Seems to me like "the unsupervised junior" isn't participating in the "Socratic method" the article discusses, but your experience does impugn the author's hypothesis that the burden of Junior Developers will drive out a better process ( as a forcing function) eg your "real code review" and "good process of defining tasks".
It might in a lot of places - if anybody even notices that there's a problem and if they then have the political capital to change it.
In this case, nobody really kept an eye on how things were being built, and the person was actually remarkably productive. I really don't have a bad word to say about them: they were given vague tasks and came back, for most of them, with working implementations. We're only a handful of people and everybody was busy elsewhere, but what little guidance and review we could offer was always accepted with much gratitude. They lasted about 18 months before moving to somewhere that offered more support, and I can't blame them at all.
What happened is predictable: things that ought to be in one place end up distributed in little pieces, and existing features got invasively modified to add new features even when that wasn't necessary. Poor separation of concerns, design patterns applied wrong, all of the stuff that over time adds up to a codebase that's hard to work with.
I think a lot of the refactoring we do would make a good book, actually, if any of us were the type to write about programming.

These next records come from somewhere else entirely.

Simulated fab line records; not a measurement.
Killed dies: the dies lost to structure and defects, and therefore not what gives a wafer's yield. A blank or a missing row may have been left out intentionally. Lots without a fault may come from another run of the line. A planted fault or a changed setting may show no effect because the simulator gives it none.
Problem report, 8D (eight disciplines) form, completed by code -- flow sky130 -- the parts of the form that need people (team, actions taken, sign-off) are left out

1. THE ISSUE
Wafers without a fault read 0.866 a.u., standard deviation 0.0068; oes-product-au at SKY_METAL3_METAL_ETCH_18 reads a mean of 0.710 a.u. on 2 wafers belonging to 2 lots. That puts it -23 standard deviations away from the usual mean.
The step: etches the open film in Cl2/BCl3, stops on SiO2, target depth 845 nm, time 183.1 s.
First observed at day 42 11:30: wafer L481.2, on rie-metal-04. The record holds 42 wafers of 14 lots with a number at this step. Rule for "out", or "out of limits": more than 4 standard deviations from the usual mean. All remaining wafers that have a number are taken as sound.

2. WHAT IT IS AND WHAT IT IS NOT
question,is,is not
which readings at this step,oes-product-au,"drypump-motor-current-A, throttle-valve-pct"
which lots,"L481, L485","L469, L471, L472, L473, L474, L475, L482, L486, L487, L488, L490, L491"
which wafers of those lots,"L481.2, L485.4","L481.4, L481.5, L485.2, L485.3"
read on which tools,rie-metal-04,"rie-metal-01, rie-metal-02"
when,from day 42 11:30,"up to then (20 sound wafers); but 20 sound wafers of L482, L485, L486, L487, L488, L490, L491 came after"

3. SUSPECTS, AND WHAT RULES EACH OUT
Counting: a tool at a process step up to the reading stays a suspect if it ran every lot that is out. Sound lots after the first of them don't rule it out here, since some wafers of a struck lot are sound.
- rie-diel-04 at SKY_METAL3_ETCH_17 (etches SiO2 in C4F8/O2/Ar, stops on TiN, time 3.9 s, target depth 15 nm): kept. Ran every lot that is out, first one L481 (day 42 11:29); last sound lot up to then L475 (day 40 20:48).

> I really don't have a bad word to say about them
...doesn't quite square with:
> I'm still cleaning up after the unsupervised junior two years later.
I can appreciate that misfactored code now helps "flatten the curve" and skirt under whatever deadlines you were respecting——even at the cost of a long tail of reactors——but its a shame that junior dev isn't around to learn from their mistakes, and also that they weren't paired with a more senior dev who could've coached them through those reactors at the time, enriching both the codebase and the human capital.